Devon's Jackfish oil-sands wells pumped 128,000 barrels a day in April, 23,000 over the stated capacity, Alberta Energy Regulator data show. Suncor has reduced bottlenecks at its Firebag site, which produced above its 180,000-barrel-a-day capacity for two of the first four months of the year. Cenovus' Christina Lake Phase F, which began operation last year, topped 50,000 between November and March.

Oil-sands producers are running equipment at full throttle as projects sanctioned before the price collapse ramp up. Suncor's Fort Hills mine and Canadian Natural Resources Ltd.'s Horizon expansion are scheduled to start this year.

With margins shrinking, oil companies are seeking to eke out as much as they can from operations to compensate for smaller margins, a factor helping encourage oil sands producers to push their machinery, Birn said.

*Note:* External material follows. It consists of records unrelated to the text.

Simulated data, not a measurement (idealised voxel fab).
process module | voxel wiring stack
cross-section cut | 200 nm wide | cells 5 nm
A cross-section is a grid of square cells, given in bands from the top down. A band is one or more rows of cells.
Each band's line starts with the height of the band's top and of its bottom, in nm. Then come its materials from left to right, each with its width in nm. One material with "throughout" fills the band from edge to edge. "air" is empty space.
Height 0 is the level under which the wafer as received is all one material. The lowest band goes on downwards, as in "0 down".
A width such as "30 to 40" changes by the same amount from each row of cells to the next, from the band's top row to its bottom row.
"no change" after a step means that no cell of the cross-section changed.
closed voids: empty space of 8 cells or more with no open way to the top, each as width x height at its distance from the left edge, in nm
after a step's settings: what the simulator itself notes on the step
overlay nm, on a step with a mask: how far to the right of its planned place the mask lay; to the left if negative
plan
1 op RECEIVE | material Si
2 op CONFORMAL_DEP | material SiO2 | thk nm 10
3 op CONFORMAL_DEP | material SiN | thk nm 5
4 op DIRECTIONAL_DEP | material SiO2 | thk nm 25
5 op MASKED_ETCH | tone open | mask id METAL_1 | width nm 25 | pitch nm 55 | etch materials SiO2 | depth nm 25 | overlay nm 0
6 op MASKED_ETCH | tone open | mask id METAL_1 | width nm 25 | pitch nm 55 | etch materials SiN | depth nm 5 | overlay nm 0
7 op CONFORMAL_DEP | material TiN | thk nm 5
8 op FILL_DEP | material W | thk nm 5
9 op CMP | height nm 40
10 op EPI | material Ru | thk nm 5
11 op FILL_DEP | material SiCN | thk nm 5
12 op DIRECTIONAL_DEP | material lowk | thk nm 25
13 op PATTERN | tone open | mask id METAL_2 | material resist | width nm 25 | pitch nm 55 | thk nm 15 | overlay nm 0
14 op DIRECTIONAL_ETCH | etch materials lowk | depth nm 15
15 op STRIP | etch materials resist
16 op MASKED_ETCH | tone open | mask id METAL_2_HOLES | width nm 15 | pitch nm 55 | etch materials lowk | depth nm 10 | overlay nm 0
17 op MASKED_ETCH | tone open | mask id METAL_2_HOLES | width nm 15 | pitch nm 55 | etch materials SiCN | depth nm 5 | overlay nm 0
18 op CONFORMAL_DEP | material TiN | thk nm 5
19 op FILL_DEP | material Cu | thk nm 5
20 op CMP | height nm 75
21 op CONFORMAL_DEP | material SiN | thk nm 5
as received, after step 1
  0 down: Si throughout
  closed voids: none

The drive for efficiency, along with lower gas prices, has driven the average break-even operating cost on thermal oil sands to less than $10 a barrel from about $15 in 2014, Birn said. Expanding or building a site requires a price of $50 to $60 because of the up-front investment required.

Even with capital spending in the oil sands dropping to C$15 billion this year, less than half what it was in 2014, Western Canada's oil sands production will rise by 720,000 barrels a day to 3.12 million in 2020 as conventional production in the region stays little changed at 1.2 million, according to CAPP.